AS is no doubt inevitable for a show with a 38-year pedigree, an awful lot has changed on Sesame Street since it first hit the airwaves in ’69. Did you know, for example, that Oscar the Grouch was originally orange? And that Elmo started off his career as a Muppet extra filling out crowd scenes?
But despite the creative evolution the series has experienced over the years, one thing that hasn’t changed is its need for new shorts. And since the Street’s producers rely on outside animators and filmmakers to generate the lion’s share of this content, it’s still a great platform for up-and-coming talent and established artists who want to push the envelope in animation.

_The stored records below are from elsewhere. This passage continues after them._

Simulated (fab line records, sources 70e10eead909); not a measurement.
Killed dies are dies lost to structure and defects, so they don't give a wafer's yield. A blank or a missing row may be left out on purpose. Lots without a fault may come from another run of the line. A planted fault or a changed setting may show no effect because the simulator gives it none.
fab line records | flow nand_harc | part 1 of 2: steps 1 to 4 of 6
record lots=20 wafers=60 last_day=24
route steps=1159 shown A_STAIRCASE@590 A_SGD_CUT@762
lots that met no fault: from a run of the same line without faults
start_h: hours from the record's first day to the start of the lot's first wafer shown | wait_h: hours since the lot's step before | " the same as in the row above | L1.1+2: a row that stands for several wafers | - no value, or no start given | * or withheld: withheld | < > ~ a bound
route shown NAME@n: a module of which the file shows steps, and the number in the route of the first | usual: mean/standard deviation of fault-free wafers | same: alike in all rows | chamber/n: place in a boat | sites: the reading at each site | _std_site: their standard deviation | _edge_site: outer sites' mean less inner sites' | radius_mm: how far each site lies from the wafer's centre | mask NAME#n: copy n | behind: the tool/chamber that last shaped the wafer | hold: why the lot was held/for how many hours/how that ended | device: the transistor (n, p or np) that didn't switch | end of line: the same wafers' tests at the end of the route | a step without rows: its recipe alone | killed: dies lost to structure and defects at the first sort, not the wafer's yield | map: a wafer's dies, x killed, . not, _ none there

In fact, animators who started out doing work for the show include Will Vinton (who contributed three shorts about a singing ball of clay named Cecille) and Rugrats creator Arlene klasky (she ponied up a segment called ‘Up-Down Baby’ based on her experiences as a stay-at-home mom with a newborn who always wanted to be picked up and put down). And when Pixar was training its staff in CGI to prep for producing the world’s first all-CGI feature film, Toy Story, they cut their teeth on a series of Sesame Street shorts called ‘Luxo Jr.’
Executive producer Carol-Lyn Parente is quick to note the show regularly works with a stable of favorite studios, meaning that new talent has to really impress in order to get a commission. But having said that, the Workshop team goes above and beyond the efforts of most production houses to suss out emerging filmmakers, attending animation fests, keeping an eye on other production landscapes for inspiring work, and even doing outreach at the college level.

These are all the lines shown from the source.